Thursday, April 17, 2008

The Sacrament of Desire

To my treasured Catholic friends: I do not mean to use the term "sacrament" in disrespect to the seven commonly cited sacraments of the Church. I use this term in its most generic sense only.

For as many happy memories that I have of childhood, there are very certain things that I am daily grateful for in my adulthood. At the top of my list is the ability to actually think and reason through some of the irrational fears that childhood naturally entails. It is really quite liberating to not fall asleep wondering if there are monsters in the closet. But even more importantly, I have been grateful for the opportunity that an adult mind offers to reason through some of the desires of the heart that can so easily become quite binding and even debilitating.

I think often, when we examine our ideas about "controlling" the life of the mind we end up with this image of a wrestling match where the goal of the will is to pounce on any thought that is deemed not pure, lovely or admirable and pin it into obliteration. Needless to say, this is a rather intense process that I presume often gets abandoned in frustration.

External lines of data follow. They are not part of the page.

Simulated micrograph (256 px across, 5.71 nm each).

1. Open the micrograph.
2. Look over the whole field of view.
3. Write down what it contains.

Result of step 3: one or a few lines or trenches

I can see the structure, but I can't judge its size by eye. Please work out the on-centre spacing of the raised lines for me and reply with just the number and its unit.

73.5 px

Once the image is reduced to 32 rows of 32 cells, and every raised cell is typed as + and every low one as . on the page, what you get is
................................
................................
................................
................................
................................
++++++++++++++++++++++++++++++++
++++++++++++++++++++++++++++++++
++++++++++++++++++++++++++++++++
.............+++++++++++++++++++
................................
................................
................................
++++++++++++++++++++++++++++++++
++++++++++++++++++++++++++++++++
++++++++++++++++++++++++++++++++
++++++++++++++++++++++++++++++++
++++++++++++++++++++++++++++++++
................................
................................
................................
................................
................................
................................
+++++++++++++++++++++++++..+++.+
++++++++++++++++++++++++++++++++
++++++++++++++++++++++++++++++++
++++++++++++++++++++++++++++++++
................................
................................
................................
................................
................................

But what if we disengaged the traditional wrestling match and began to see every desire of the heart and each thought of the mind as holding sacramental possibility?

If a sacrament is an outward manifestation designed to point our carnal eyes to a spiritual reality, then it seems that desire is perfect sacramental material. What is nearer to us than the longing of the heart? What do we know more closely than the hidden inner thoughts of the mind? Why couldn't these intimate pieces of our being be the very tools that God would use to draw us to Himself? What if the desire of the heart was an instrument of grace and not the start of a wrestling match?

St. Augustine famously said, "Our souls are restless, until they find their rest in Thee." Perhaps this thought could be paralleled to read, "Our longings are always misplaced, until they find their place in Thee." If our longings, as wayward as they may initially present themselves, bring us back to our Ultimate Longing, then it seems very reasonable that any desire or thought, could be a sacrament.

For instance, what if, when experiencing anger or a desire for retribution, we simply prayed, "God, thank you for a longing for justice. My heart craves justice. You are just. You will work, in Your time, justice in this world. In these moments, I am long for justice now, but let me remember to be grateful for mercy and to practice mercy while it is still the day of Your forbearance"? Or, what if, when experiencing fear, we thanked God for an opportunity to be ultimately reminded of our eternal desire for rest and security? Or, what if, in the face of misplaced sexual desire, we thanked God for making us relational beings who desire intimate union that is ultimately fulfilled in the union of Christ with the church and offered prayers that our love would be molded to be as pure and self-giving as Christ's?

Perhaps the nuance is slight between allowing desire to instigate a wrestling match and letting desire become a sacramental tool of grace, but I believe that the former potentially breeds frustration and the latter has the possibility of propagating joy.